I happen to have a strong personal preference for the Long Term Rental. It’s not as immediate or as hands-on as a Short Term Rental. It’s a way to build equity in an investment home while having your mortgage paid every month. It brings me a steady and predictable income, and there is typically less of an investment involved on the front end.
My business partner Jenni has had some success with Long Term Rentals, Short Term Rentals, and what are called Mid Term Rentals. A Mid Term Rental is sort of a middle ground. Available on some short-term rental sites, like Airbnb, it allows you to rent out a furnished home for anywhere from 30 to 90 days.

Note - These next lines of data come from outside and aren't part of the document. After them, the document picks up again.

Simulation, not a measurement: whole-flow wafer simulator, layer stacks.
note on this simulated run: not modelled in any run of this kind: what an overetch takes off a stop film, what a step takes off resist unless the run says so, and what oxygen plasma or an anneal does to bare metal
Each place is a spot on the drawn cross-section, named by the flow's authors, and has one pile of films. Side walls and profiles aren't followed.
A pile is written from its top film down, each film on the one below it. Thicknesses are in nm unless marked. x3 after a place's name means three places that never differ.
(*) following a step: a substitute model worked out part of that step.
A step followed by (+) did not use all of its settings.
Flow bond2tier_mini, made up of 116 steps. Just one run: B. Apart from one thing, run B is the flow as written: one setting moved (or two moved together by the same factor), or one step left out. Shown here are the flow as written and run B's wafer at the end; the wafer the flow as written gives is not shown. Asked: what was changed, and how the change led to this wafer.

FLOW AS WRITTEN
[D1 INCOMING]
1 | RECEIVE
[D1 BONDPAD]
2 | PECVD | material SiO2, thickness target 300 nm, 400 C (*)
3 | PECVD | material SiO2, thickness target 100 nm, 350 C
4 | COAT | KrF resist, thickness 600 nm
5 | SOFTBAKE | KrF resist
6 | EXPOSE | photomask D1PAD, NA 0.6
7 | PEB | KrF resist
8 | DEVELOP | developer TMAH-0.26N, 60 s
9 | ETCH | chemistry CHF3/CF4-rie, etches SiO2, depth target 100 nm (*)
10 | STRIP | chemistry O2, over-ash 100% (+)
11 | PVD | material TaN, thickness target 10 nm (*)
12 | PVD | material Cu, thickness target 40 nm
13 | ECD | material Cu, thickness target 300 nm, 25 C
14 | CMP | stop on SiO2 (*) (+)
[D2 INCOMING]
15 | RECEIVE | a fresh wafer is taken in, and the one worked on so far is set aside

The bottom line is something that works for one person, may not necessarily be the ideal situation for another.
Here are five reasons we can think of that owning a Short-Term Rental might not be the right choice for you.
1. It might not be legal in your area.
The very first step to owning a short-term rental is to make sure it’s legal in your area. In some states, property managers and hosts are simply required to obtain a license. In other states, neighborhoods, or HOAs, running an Airbnb out of your home may be strictly prohibited. In this case, going ahead with your plans and getting caught may result in a fine and a shutdown of your Airbnb business.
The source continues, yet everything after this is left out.